DAVID SCHRAVEN, KELLY SCHRAVEN, THE UNITED STATES OF AMERICA C/O THE UNITED STATES ATTORNEY FOR THE WESTERN DISTRICT OF PENNSYLVANIA,

APPEAL OF: DAVID SCHRAVEN AND KELLY SCHRAVEN

No. 1153 WDA 2015

Appeal from the Order July 16, 2015 In the Court of Common Pleas of Allegheny County Civil Division at No(s): MG-09-001176

BEFORE: SHOGAN, OLSON, and STRASSBURGER,* JJ.

MEMORANDUM BY SHOGAN, J.: FILED SEPTEMBER 28, 2016

Appellants, David and Kelly Schraven (“the Schravens”), appeal from

the July 16, 2015 order that denied their petition to set aside a sheriff’s sale

and open/strike a default judgment in this mortgage foreclosure action.

After careful review, we dismiss the appeal for mootness.

____________________________________________

* Retired Senior Judge assigned to the Superior Court. J-A16013-16

The relevant facts and procedural history of this matter were set forth

by the trial court as follows:

On May 14, 2009, [U.S. Bank National Association, as trustee for J.P. Morgan Mortgage Acquisition Trust 2006-Ch2, Asset Backed Pass-Through Certificates, Series 2006-Ch2 (“Appellee”)] filed a Complaint in Mortgage Foreclosure against the Schravens. Paragraph 6 of the Complaint avers the Schravens were served with the proper notices required prior to filing such a complaint. The docket reveals, and the Schravens do not deny, they were served with the Complaint.1 The Schravens did not file an answer to the Complaint and on July 21, 2009, were sent notice of [Appellee’s] intention to take a default judgment. 1 The docket entries reveal, and the Schravens do not deny, that they were served with every pleading and document filed by [Appellee] in this action.

[Appellee] filed a Praecipe for a Default Judgment on August 4, 2009. At that time, judgment was entered in the amount of $141,660.32. On September 29, 2009, [Appellee] filed a Praecipe for Writ of Execution. Upon motion of [Appellee], on April 27, 2010, the sale was postponed for settlement purposes. On April 29, 2010, [Appellee] presented a Motion to Reassess Damages, requesting damages be adjusted to reflect current interest, real estate taxes, insurance premiums, cost of collection and other expenses. The Court reassessed damages at $149,189.87, plus 6% interest from May 3, 2010, until the date of sale. The Schravens did not appeal the Order. [Appellee] filed an Affidavit of Stay on May 7, 2010, as a result of a loan modification and having received a payment from the Schravens.

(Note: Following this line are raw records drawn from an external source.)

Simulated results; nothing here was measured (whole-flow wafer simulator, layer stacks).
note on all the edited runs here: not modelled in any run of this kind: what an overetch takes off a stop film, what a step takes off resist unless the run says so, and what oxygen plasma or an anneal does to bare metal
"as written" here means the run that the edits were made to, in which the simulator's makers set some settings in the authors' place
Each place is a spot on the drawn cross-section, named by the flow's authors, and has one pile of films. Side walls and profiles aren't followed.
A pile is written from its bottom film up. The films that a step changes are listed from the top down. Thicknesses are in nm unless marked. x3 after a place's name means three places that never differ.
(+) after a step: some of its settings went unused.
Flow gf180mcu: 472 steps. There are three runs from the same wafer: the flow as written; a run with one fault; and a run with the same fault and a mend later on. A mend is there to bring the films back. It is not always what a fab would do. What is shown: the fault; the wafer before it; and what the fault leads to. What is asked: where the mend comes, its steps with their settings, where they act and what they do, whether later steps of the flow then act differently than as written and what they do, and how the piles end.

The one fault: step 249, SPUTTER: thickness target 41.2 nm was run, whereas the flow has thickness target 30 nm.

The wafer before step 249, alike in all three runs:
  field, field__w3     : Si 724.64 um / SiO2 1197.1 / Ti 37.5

On July 22, 2010, [Appellee] filed a Praecipe to Reissue Writ of Execution. On March 11, 2011, [Appellee] filed another Affidavit of Stay because the Schravens filed for bankruptcy on October 1, 2010. The Schravens were represented by counsel and [Appellee] was listed as a creditor. The bankruptcy was dismissed without prejudice and on November 14, 2013, [Appellee] filed a Praecipe to Reissue Writ of Execution. The sale was again continued until May 5, 2014. [Appellee] filed another Affidavit of Stay, on May 7, 2014, as a result of a loan modification. On June 17, 2014, [Appellee] filed a Praecipe to

-2- J-A16013-16

Reissue Writ of Execution. The sheriff’s sale finally occurred December 1, 2014.

Although Attorney Michael P. Malakoff entered his appearance on behalf of the Schravens on October 2, 2014, no action was taken of record prior to the sheriff’s sale. On January 6, 2015, approximately three months after Attorney Malakoff entered his appearance and one month after the Sheriff’s Sale, the Schravens filed a Petition to Set Aside Sheriff’s Sale and to Strike/Open Default Judgment. Even though the Schravens were served with every pleading and document filed of record by the [Appellee], this was the first filing by the Schravens since being served with the Complaint on June 30, 2009.

The Schravens contend in their Petition filed January 6, 2015, that various praecipes for writs of execution and reissuance of the writs were not verified despite the fact that “non-liquidated fees and costs were demanded in addition to liquidated interest.”2 They additionally assert the Complaint in Mortgage Foreclosure fails to plead compliance with the notice requirements of Act 6, 41 P.S. §403(a), and Act 91, 35 P.S. §1680.403c, because the Complaint fails to plead the date notice(s) were sent.3 The Schravens aver the default judgment and sheriff’s sale are void/fatally defective because the Complaint fails to set forth the date notice was sent and they are unable to determine whether the Note was properly accelerated or whether the Complaint was filed prematurely. The Petition fails to allege (1) why the Schravens failed to file preliminary objections or an answer to the Complaint in Mortgage Foreclosure; (2) that the Petition to Strike/Open Default Judgment was promptly filed; or (3) that they had a reasonable explanation or excuse for the default. 2 See paragraphs 5,7,12, and 14 of the Petition. 3 The Complaint avers the required notices were sent. The Schravens do not aver that they failed to receive the Act 6/Act 91 notice. In fact, at paragraph 13 of their petition they acknowledge notice was sent on April 3, 2009.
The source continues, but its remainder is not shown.